In [None]:
import os
import sys
from dotenv import load_dotenv

import pandas as pd
import geopandas as gpd
from shapely.geometry import Point
from IPython.display import clear_output

load_dotenv()

# Set the download path for demonstration and ensure the folder exists.
download_path = os.getenv("ASA_DOWNLOAD_PATH")
os.makedirs(download_path, exist_ok=True)

git_path = os.getenv("GIT_FOLDER")
cv3_path = os.getenv("CV3_FOLDER")
sys.path.append(git_path)
sys.path.append(cv3_path)

In [None]:
from cerulean_cloud.cloud_function_asa.utils.analyzer import (
    AISAnalyzer,
    InfrastructureAnalyzer,
    DarkAnalyzer,
)

In [None]:
# Import functions from your script.
from asa_analysis.evaluation.source_analyzer_evaluation import (
    label_dark_vessel_results_with_distance,
    label_results_with_st_name,
    apply_labeling,
    process_groundtruth_on_analyzer,
)

In [None]:
collation_datasets_folder = cv3_path + "/asa_analysis/evaluation/"
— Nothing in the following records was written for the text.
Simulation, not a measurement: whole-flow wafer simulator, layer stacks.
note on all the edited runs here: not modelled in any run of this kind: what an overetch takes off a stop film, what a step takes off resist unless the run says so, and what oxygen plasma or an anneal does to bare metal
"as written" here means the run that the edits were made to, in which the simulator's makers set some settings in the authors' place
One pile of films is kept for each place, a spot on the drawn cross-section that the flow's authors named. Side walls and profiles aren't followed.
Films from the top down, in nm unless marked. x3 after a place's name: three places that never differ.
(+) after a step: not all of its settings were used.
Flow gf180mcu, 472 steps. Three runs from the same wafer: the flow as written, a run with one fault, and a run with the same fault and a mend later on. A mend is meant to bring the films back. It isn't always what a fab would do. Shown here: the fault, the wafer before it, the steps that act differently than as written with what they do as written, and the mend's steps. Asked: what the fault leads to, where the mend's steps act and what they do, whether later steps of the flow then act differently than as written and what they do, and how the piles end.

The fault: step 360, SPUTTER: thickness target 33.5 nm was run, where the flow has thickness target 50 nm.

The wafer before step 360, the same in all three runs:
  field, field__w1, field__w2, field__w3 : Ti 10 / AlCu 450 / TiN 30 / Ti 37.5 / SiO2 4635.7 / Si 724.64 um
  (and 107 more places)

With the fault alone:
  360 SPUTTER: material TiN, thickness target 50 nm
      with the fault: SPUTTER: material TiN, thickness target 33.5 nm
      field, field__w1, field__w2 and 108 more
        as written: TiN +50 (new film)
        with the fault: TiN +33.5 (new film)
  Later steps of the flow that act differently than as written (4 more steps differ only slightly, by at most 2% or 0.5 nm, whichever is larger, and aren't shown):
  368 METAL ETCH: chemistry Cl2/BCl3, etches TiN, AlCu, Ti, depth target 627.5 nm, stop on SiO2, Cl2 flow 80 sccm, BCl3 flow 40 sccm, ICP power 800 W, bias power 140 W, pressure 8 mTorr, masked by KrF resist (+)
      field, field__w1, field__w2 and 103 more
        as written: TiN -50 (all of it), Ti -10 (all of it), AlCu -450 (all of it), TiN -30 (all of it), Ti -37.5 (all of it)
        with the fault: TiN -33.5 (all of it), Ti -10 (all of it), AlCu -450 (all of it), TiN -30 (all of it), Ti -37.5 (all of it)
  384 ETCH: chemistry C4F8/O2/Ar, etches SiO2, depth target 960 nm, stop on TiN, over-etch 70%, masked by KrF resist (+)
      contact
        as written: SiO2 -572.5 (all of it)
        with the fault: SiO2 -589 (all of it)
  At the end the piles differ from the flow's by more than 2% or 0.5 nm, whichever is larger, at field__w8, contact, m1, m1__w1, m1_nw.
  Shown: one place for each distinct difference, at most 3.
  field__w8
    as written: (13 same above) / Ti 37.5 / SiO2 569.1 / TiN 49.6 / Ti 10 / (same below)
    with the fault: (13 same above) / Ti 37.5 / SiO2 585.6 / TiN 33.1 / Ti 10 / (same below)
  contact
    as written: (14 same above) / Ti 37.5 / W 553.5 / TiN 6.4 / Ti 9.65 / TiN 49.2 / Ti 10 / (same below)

dark_vess_df = pd.read_csv(
    f"{collation_datasets_folder}/refined_dark_vessel_dataset.csv"
)
sar_detections = pd.read_csv(
    f"{collation_datasets_folder}/sar_detections_hitl_dark_ds.csv"
)
sar_detections_infra_vess = pd.read_csv(
    f"{collation_datasets_folder}/gfw_sar_detections_for_hitl.csv"
).drop(columns="Unnamed: 0")


# Keep only rows where 'mmsi' is NaN (i.e. true dark vessel detections)
# true_dark_vess_df = dark_vess_df[dark_vess_df['mmsi'].isna()]
# Create a GeoDataFrame for dark vessels.
dark_vessel_groundtruth = gpd.GeoDataFrame(
    dark_vess_df,
    geometry=gpd.points_from_xy(dark_vess_df["lon"], dark_vess_df["lat"]),
    crs="EPSG:4326",
)

# Process SAR detections (for example purposes; not used further in this demo).
sar_detections_gdf = gpd.GeoDataFrame(
    sar_detections,
    geometry=gpd.points_from_xy(
        sar_detections["detect_lon"], sar_detections["detect_lat"]
    ),
    crs="EPSG:4326",
)
sar_detections_gdf = sar_detections_gdf[sar_detections_gdf["structure_id"].isna()]
sar_detections_gdf = sar_detections_gdf.reset_index()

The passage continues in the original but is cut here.